- You'd think the "cost per student" metric was a good one -- and certainly the, perhaps, twenty top schools cited are generally excellent -- but I see many potential problems. As always, the "devil is in the details" -- for example:
[QUOTE=""]Ivy university X serves unlimited grilled salmon and beef tenderloin in student cafeterias (to increase its yield in comparison to Ivies Y and Z), whereas state flagship A generally serves burgers, salads, and other standard fare. Let’s presume those are all elements of “student cost.” Do salmon and tenderloin ensure better educational/leadership results?

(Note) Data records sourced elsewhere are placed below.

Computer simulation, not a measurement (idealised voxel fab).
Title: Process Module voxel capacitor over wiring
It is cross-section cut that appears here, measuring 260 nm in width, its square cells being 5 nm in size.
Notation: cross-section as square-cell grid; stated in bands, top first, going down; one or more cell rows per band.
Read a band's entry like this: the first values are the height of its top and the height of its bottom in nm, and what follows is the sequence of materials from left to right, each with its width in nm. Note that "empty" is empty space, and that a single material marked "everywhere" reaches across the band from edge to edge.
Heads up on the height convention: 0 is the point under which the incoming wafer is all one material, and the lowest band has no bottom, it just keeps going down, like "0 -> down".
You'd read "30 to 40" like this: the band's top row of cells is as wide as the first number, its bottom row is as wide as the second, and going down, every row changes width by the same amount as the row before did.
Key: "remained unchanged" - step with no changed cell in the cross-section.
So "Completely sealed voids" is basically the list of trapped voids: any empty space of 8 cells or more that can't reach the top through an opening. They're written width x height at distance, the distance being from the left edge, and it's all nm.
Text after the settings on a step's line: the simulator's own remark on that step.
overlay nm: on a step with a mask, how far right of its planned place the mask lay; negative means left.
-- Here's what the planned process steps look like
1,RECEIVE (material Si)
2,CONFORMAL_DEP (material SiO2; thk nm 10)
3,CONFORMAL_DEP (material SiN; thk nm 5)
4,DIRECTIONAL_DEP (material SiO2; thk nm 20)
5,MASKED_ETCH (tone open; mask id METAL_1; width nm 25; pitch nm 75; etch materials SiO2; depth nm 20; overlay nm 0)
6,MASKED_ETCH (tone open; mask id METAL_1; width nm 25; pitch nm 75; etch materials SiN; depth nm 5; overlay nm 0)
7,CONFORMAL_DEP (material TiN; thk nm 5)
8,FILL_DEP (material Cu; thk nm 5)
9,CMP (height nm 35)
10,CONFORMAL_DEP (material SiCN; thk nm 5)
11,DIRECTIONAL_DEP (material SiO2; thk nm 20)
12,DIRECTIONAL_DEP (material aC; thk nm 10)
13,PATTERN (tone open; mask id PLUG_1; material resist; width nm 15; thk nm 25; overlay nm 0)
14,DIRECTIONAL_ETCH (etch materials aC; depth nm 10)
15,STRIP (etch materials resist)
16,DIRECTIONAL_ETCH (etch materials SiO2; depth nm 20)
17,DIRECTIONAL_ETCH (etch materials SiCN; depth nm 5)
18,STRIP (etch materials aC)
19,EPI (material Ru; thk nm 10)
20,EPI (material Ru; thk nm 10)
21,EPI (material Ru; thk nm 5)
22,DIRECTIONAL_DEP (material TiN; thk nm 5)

Similarly, SEC flagship A has drastically reduced its number of intercollegiate sports (both men’s and woman’s), concentrating on revenue (football and basketball) athletics. Obviously, that greatly reduces “cost per student.” However, it also substantially decreases the number of undergraduates who participate in intercollegiate sports, which many believe provide very valuable nonacademic educational experiences (leadership, teamwork, self-discipline, self-sacrifice, time management, etc.).
Huge public university A has many more commuter-students than its identically-sized counterpart – university B – in the adjacent state, due only to the two universities’ locations (A in a big city, B in the countryside). B necessarily spend a great deal more on dormitories, food service, etc. than does A, but do those expenses correlate to better educational/leadership outcomes?
Big Ten mega-university X has an average class size >150 undergraduates, whereas most-selective LAC Y’s average class size is <10. Y probably incurs greater faculty costs, but X requires TAs (consequentially postgraduate programs, major additional scholarship costs, and much more). How does that fit the “cost per student” metric?
These four examples are ONLY the “tip of the iceberg.” Cost per student would appear to be a good yardstick, but I’m not too sure it is practical and viable, as the foregoing examples may demonstrate.[/QUOTE]
- I'll respond to your second question using actual Duke information (my tenures on the Annual Fund Executive Committee and on the Alumni Association's Board/Executive Committee provided access to this sort of data). As expensive a Duke's tuition may seem (approximately $65K next year for undergraduates), every single student is subsidized in the $20 to $25K range annually; this is NOT grants, scholarships, and so forth, rather it is the difference between actual cost accounting-based expenses and full tuition on a per student basis. That additional funding comes from individual annual giving, from corporate donations, from philanthropic institutional charity, from endowment proceeds, from research grants, from governmental and private/commercial subsidies, and so forth. That's the answer to your second question (although you specifically cited Yale and WU/StL).